Now, will it know the difference between "missing" and "corrupt"?
If you are using torrent then yeah, each file will be checked and the bad parts redownloaded.
Missing or corrupted does not matter.
Each torrent divides its content in a lot of small parts. Correct one are kept, anything else redownloaded. Simple and effective.
Awesome thank you so much. I'm glad it is going to be easy to fix then.
Now, one thing I'm not sure of is: how do I find the exact torrent to use? By now there's no way I have a magnet link or torrent file, and due to file renaming for my media library I doubt I'd be able to identify an exact release anyway.
Make a best guess and run it on a (renamed) copy of the video. If it tries to redownload 100% of it then it isn't the right one. It's a little tedious but it'll work.
In my experience downloading completely legitimate Linux ISOs and nothing considered illegal ever in my life, you have to add the torrent and start it so it gets peers and creates the files, then pause it and replace the file you're working on renaming it as needed, then run the rescan. You'll know a couple minutes later if it's the right one.

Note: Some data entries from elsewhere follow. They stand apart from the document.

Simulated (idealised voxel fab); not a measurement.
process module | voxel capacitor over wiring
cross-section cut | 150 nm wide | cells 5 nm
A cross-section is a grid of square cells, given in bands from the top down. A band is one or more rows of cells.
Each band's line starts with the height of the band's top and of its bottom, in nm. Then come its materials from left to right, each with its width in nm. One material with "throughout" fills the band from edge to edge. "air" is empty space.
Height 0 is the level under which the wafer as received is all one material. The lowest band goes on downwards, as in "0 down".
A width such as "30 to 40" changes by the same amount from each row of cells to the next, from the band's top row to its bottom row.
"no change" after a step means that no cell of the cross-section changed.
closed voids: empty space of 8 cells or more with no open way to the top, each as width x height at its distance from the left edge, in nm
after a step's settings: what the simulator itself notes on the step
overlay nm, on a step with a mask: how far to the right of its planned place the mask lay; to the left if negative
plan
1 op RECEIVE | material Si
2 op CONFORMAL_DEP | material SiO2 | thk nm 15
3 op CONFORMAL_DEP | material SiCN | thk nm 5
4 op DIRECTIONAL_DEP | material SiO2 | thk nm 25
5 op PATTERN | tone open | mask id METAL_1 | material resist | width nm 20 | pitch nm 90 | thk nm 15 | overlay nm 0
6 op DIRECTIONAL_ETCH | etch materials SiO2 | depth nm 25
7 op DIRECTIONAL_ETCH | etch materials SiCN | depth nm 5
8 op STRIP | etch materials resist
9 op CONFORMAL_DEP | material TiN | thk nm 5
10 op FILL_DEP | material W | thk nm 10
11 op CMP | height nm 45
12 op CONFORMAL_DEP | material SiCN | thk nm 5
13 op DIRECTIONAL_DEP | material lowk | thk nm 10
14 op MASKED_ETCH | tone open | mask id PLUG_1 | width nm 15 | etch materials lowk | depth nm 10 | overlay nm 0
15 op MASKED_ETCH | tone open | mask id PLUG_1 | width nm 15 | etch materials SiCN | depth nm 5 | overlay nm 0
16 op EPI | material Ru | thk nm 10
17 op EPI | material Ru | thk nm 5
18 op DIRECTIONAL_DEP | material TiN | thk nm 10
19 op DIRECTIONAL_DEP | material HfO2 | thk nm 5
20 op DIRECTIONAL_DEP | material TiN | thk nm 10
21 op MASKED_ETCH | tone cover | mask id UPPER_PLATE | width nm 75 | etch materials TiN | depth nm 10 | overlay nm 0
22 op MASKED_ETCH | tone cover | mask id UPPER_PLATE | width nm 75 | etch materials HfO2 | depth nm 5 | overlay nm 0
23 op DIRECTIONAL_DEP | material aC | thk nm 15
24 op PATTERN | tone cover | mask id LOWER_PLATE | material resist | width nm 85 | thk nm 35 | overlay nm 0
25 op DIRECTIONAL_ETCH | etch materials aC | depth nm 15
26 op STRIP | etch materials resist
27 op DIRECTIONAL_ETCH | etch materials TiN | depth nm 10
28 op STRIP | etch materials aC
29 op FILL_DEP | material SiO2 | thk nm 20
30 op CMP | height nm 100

Hmm fair enough. I suppose by looking at the encoding and container formats I can probably narrow it down to a couple choices for each one.
Yep, filesize is probably going to be your best bet here. Just keep in mind site sometimes report filesize differently, so a lot of time you'll have to guess if its close enough to be the same file, also factoring in other stuff that get packed like cut samples or tracker promo txt's.